LOS ANGELES — To mark its 30th anniversary at retail, Guess Inc. is returning to its roots with fashion icon Claudia Schiffer, a lace bustier and a lot of sex appeal.
In an update of the iconic black-and-white photograph snapped by Ellen von Unwerth in 1989 of Schiffer wearing nothing but a bustier, gold hoop earrings and tousled blonde locks, Guess is premiering a new ad campaign highlighting Schiffer, along with a capsule collection inspired by her and other models who have appeared as Guess Girls.
“Fashion is nothing else but cycles,” said Paul Marciano, chief executive officer and creative director of Guess, which incorporated in 1981 but made its first shipment to stores in 1982. “The trend was there and the trend comes back.”
Sitting in a second-floor conference room set above a first-floor wall plastered with images of past cover girls — including Laetitia Casta, Naomi Campbell, Bridget Hall, Drew Barrymore and Estelle Lefébure — at Guess’ loftlike headquarters here, Marciano asserted that, of all the marketing promotions in the company’s history, Schiffer’s memorable bustier photograph for Guess served as a launchpad for everyone involved.
“She was a turning point of Guess, she was a turning point of Ellen’s career, Guess was a turning point of a life for Claudia,” Marciano said. Even though the photograph of Schiffer in the lace bustier didn’t feature a stitch of denim (the bustier wasn’t even made by Guess, in fact), the single shot “made her career in my view, and that made Guess a different company,” he said. “Everybody talked about the Guess Girl.”
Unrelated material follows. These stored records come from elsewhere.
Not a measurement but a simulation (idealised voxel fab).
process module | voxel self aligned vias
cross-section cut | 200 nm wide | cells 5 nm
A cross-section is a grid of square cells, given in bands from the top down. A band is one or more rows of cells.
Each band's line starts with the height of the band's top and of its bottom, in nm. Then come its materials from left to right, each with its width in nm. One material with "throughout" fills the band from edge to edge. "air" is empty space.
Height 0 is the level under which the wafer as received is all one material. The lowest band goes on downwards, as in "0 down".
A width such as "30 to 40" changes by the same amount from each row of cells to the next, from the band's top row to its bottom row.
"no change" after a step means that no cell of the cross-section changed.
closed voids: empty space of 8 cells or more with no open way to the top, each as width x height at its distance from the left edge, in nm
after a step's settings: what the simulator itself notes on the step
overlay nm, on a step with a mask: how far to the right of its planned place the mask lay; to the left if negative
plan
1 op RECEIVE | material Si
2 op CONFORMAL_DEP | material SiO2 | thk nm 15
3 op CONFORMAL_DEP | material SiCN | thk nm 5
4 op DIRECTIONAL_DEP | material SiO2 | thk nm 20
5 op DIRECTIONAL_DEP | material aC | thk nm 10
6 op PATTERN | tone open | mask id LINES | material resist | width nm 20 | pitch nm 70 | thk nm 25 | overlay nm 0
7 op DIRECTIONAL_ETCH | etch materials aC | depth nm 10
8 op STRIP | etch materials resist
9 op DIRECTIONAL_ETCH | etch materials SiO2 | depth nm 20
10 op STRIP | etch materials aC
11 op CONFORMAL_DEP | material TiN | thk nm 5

For Schiffer, who was featured in six campaigns from 1989 to 1991, the bond with Guess is still strong. “Guess will always have a soft spot in my heart, and I’m excited that 23 years later we can still work together so successfully,” she said. “Shooting the Guess 30th anniversary campaign was like going back in time. It brought back so many great memories and has been a lot of fun working together again with Ellen and Paul.”
In one of the campaign’s new photos taken by von Unwerth to evoke a Seventies seaside village, Schiffer is perched on a scooter parked at the port of Sorrento, Italy, wearing a lace bustier and skintight jeans that will retail as part of the capsule group dubbed the 30th Anniversary Collection. In another picture, she sits atop a gilded desk with her legs crossed in daisy-print jeans. The tag line handwritten in red on the black-and-white images reads “30 sexy years!”
Other items in the 15-piece collection include wide-neck T-shirts printed with bedazzled images of Line Gost and Anna Nicole Smith; a sheer leopard-print blouse; jeans with a cut-off waistband originally modeled by Adriana Lima; a sleeveless black-and-white gingham top worn by Eva Herzigova, and the three-zipper Marilyn jeans that launched the brand.
Retailing for between $39 and $138, the 30th Anniversary Collection will hit Guess’ flagships worldwide and department stores such as Macy’s on April 24. It will also be available on a new Web site, guess1981.com, launching specifically for the anniversary.
Guess declined to reveal the budget for the new advertising push. In its annual report filed with the Securities and Exchange Commission on March 23, the company said selling, general and administrative expenses increased 9.8 percent to $746.3 million for the fiscal year ended Jan. 28, due to factors such as higher global advertising costs.
Capitalizing on the international appeal of the German-born, U.K.-based Schiffer, who is married to “X-Men: First Class” director Matthew Vaughn, Guess is contemplating TV commercials in Spain, France, Italy and Russia. Moreover, it plans to broadcast behind-the-scenes videos of Schiffer’s photo shoot in American taxi TVs.
The campaign will break in Style.com/Print, due out April 2, and will also be published in the May issues of magazines such as Elle, Flare, GQ, Harper’s Bazaar, Lovecat, Surface, Travel + Leisure, V, Vanity Fair, Vogue, WSJ. magazine and Wallpaper. Guess will also run digital ads on Web sites such as nymag.com and Refinery29.com. Also in May, Guess will initiate a social media drive for Facebook, Twitter and Pinterest.
As for any concern that Schiffer is an unknown to the digitally savvy Millennials, Marciano said she is the favorite Guess Girl picked by his 17-year-old daughter, Ella, and her friends, who weren’t even born when Schiffer first modeled for the company.
“She’s been such an incredible success but kept her head so solid on her shoulders. Her key values are her family, her work and friends. That’s so important to us because it goes to the values of Guess,” he said. “At the end of the day, you have to stay true to your heritage, to your roots, and bring it to the digital world.”